Even if your house was built a long time ago, you can still automate numerous home functions with the help of basic computer equipment and great new devices.
While you can't make your kitchen automatically cook dinner (at least not yet), automating various home functions can help you have a more energy efficient and enjoyable home. Here are 6 of the many ways you can automate your home today.
1. Automated Deadbolt Locks
Z-wave is a wireless standard for home automation that allows Z-wave-enabled devices to be controlled remotely or automatically. Z-wave-compatible controllers can control many home devices, but one increasingly popular function is pairing Z-wave with deadbolt locks that can be opened manually or automatically.
Schlage, Kwikset and Black & Decker all make Z-wave-ready deadbolts with keypads for passcode entry, allowing you to program specific codes for regular workers in your home. You can also set those codes for certain times of the day, or can even set it up to email you when certain events occur, such as when your housekeeper arrives.
2. Automatic Thermostat Control with a Smart Thermostat Computer
Nest is a programmable thermostat that “learns” from your living habits so you can optimize home comfort for maximum enjoyment while minimizing utility costs. Nest looks like a wall thermostat, and allows you to control the temperature of your home from an internet- or 3G-connected device.
Nest can adjust thermostat settings remotely, and it can even tell you how long it will take to get the temperature where you want it. Imagine your home thermostat "knowing" to kick on the AC half an hour before you get home from work so that it's nice and cool when you arrive!
3. An Automated Living Room Entertainment Hub
With this new technology, a computer can be used as a media center to automate entertainment downloads and place them in folders on your computer so they can be shared via Wi-Fi with your television. Once you set it up, your media is downloaded and automatically delivered to your media center computer. About.com has some great tips about making your home entertainment system "smart" using an ordinary desktop or laptop computer. Getting it all integrated can take some time, but once it's done, you basically don't have to do anything else except be entertained.
4. Monitored Utility Usage
Knowing when and how you're using power is the first step to managing your utility bills. A device called the eMonitor can be installed in your circuit breaker panel to monitor electricity usage. With your home's Wi-Fi router, data is sent to a remote analytics engine, which in turn sends you information on where you may be wasting electricity and money.
An eMonitor subscription includes internet- and 3G-access to the system, as well as utility data hosting and backup. Proactive monitoring and analysis help you learn how your home uses electricity and identifies areas in which potential savings might be found. It even lets you know if an appliance is drawing more power than it should and can alert you if, for example, you left your stove on. If you terminate your eMonitor subscription, you'll lose your online dashboard, analytics and alerts; however, you can still access your electricity data.

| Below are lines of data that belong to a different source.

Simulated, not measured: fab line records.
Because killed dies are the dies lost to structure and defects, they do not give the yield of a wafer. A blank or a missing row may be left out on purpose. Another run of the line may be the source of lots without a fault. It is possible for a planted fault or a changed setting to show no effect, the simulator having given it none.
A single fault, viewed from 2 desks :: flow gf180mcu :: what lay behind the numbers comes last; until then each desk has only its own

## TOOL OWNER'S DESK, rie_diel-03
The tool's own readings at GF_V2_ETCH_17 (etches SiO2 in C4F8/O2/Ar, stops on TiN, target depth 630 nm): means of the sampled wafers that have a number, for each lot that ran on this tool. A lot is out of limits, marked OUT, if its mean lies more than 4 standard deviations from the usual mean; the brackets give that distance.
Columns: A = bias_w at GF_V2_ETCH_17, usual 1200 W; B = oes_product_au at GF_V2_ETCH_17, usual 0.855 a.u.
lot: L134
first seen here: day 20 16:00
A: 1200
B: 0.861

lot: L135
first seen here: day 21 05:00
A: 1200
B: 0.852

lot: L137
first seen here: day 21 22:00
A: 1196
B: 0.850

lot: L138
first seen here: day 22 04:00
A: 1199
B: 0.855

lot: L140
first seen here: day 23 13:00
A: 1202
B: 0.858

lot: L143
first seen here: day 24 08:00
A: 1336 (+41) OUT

5. Remotely Controlled Lights and Appliances
Automating home lighting is good for your home's security, and now there is a relatively inexpensive gadget called a WeMo, by Belkin, to help you. With a WeMo, you can program lamps (or other devices, such as coffee makers) to run on a schedule. Beyond that, you can remotely control lights from anywhere you have a data connection. If you choose the WeMo bundle that includes a motion sensor, you can create rules for turning lights off, on, or turning some off and others on when movement is detected. Pair WeMo with an online service called IFTTT (which stands for “If This, Then That”) and you gain the ability to control switches through Twitter, or do things such as turning on a heater when the temperature drops.
6. Automated Home Security
Monitored home security systems aren't exactly new, but they continue to grow in popularity due to their effectiveness. Homes without security systems are two times more likely to suffer a break-in than homes that have them, according to a Temple University study.*
Monitored home security systems are moving into the mainstream as the technology matures and homeowners demand easy access to information about their home while they're away. With a monitored home security system in place, homeowners can feel confident their home will be secure while they're at work or on vacation, and they can even use remote monitoring tools to arm and disarm the system or check up on their homes themselves.
Home automation isn't something people can only dream about. Many ordinary homeowners are automating functions around the house right now. Not only is home automation convenient, it can help you keep your home more secure and save on energy costs.
*Burglar Alarms and the Choice Behavior of Burglars: A Suburban Phenomenon; 1993; George F. Rengert; Department of Criminal Justice, Temple University.